When many commuters think about Metro these days, they think about shutdowns, smoke warnings, and SafeTrack surges — probably not shopping. But that could change.
A slate of local businesses will operate out of a new pop-up retail plaza outside the Grosvenor-Strathmore Metro station in northern Bethesda, Md. The kiosks are housed inside sections of a refurbished Metro car, and will be open Wednesdays through Fridays from 3:30 to 7:30 p.m. until June 30.
The rotating set of vendors includes a bakery, flower shop, and a juicer. Artists-in-residence from Strathmore and other local musicians are also scheduled to perform in the afternoons.
“I didn’t know what to expect, but this is phenomenal,” said Nate Port of Grandma Vera’s Bakery. At the plaza’s grand opening on Wednesday, Port hurriedly squeezed fresh juices and doled out hot empanadas to a line of sweaty customers. “I don’t know if I can handle the volume,” he said with a smile.

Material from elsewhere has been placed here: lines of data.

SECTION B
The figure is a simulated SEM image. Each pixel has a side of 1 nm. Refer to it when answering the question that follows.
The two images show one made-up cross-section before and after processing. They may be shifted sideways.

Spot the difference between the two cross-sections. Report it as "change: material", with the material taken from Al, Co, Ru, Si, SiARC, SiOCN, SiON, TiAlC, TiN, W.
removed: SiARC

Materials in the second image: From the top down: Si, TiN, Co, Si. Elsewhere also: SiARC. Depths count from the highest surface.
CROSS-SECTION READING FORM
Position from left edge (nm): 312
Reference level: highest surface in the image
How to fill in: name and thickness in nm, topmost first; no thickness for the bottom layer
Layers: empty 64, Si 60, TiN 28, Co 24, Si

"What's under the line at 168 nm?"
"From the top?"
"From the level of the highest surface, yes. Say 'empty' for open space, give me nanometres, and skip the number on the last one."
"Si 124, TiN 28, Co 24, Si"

At the women’s apparel and accessories store Ibhana Creations, owner Meena Tharmaratman sat and watched as Metro riders and interested locals browsed through the kiosks. “It’ll be a cross-section – everybody travels on Metro,” she said of the new customers she might attract at her store’s new outpost. “It’ll be delightful.”
In part, the retail plaza is part of a pilot project to investigate if hosting food vendors can work for Metro. The transit system temporarily amended a longstanding ban on food and drink sellers at stations in order to open the plaza. The kiosks’ afternoon hours were aimed at homebound commuters, who are more likely to be exiting the station rather than entering.
The project also ties back to the troubled transit system’s efforts to retire outdated railcars, part of its Back2Good safety and reliability campaign. In early February, WMATA general manager Paul Wiedefeld announced plans to retire all the system’s 4000-series cars by the end of the year. Most of the cars get sent to Baltimore to be scrapped, but the retail plaza project offered an appealing way to give one lucky car a new life. The idea was dreamed up by D.C.-based real estate development company Fivesquares Development LLC.
“They had this creative idea and we said, let’s go for it. And that’s what they’ve done,” said Wiedefeld
Fivesquare shipped the 75-foot-long, 80,000-pound car to Robert Mojo, a steel sculptor on Long Island, NY. He sliced it up into separate kiosks, and built an abstract sculpture out of the leftover parts. “My vision was a futuristic subway car, with all the innards from the old, existing car,” he said at the plaza’s opening.
The sculpture will eventually be mounted outside the station.
Fivesquares also plans to redevelop the station’s surface parking lot into a mixed-use project called Strathmore Square. The development could include more than 1,000 housing units and retail stores.